“A penny saved is a penny earned,” Benjamin Franklin once said—but the average life expectancy when he said it was about 35 years. 81-year-old Slaton resident Ira Keyes spent 65 years saving his pennies, until he went to the local Prosperity Bank branch with the 500 pounds worth of coins in tow, and finally traded them in for paper money.

The story ended up becoming something of a national sensation over the slow holiday weekend, with Keyes’s collection of coins capturing attention from media around the country. He explained his buckets full of pennies to KCBD in Lubbock:

Ira Keys hasn’t spent a penny since he was 17 years old, because of advice his father gave him.

“He says, ‘Whatever you do son, save your money,'” Keys said. “Back when I started in ’52, I didn’t have a lot of money, so I saved pennies and I just kept saving them.” […]

Kari Lewis, a personal banker at Prosperity Bank, said she has never seen anything like Keys’s collection before.

“We take pennies for granted,” she said. “You see them on the ground and you’re kind of like, ‘Oh, I’m not picking that up,’ but for him to collect it for years and years was pretty amazing.”

It took employees over an hour to count the collection of about 81,600 pennies.

“We ended up with $816 in pennies,” Lewis said. “Not a typical day at the bank, at all.”

Alarmingly, the 500 pounds and $816 worth of pennies that Keyes took to the bank is apparently not the full extent of his penny collection—just the amount that he was comfortable trading in at the bank. The rest, the shiniest, are apparently going to be incorporated into a room divider. 

That makes sense, to some extent—after literally a lifetime of saving every penny that you find (and finding room in your house for five hundred pounds worth of them), your self-image as “the penny guy” is probably pretty well established, and it’d be hard to give that up. 

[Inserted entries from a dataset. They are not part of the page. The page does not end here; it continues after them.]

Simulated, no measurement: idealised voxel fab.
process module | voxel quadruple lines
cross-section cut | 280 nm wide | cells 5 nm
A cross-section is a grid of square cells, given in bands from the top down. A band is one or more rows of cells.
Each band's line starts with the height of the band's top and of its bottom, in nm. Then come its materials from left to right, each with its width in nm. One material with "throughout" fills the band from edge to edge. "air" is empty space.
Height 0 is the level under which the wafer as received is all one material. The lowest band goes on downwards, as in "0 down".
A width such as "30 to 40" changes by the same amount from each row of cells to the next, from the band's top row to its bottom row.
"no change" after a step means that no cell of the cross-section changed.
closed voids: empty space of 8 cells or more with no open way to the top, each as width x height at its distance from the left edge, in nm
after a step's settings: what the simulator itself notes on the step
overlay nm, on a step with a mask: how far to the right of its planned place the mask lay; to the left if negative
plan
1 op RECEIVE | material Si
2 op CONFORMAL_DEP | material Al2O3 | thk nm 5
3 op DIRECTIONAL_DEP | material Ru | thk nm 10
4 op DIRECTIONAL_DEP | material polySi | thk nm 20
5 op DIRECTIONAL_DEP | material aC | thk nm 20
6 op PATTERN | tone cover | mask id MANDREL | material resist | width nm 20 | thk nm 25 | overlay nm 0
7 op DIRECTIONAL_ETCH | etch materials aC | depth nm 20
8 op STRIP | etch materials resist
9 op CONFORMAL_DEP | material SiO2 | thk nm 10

Still, while Keyes’s father’s advice—and Ben Franklin’s, for that matter—is sound, it also means that you can spend 65 years picking up every penny on the ground and, at the end of the six and a half decades, have almost enough for a MacBook Air. That’s a nice computer, but not really worth saving for one’s entire life. Meanwhile, had Keyes put that $816 in the bank in 1952, at a standard-for-1952 interest rate of 2.5%, he’d have an extra $1,305—with his initial investment, enough for, say, a 1996 Volkswagen Jetta. Which suggests an addition to Franklin’s maxim: A penny saved is indeed a penny earned, but it’s probably wiser to put it in the bank than in Folgers buckets around your house.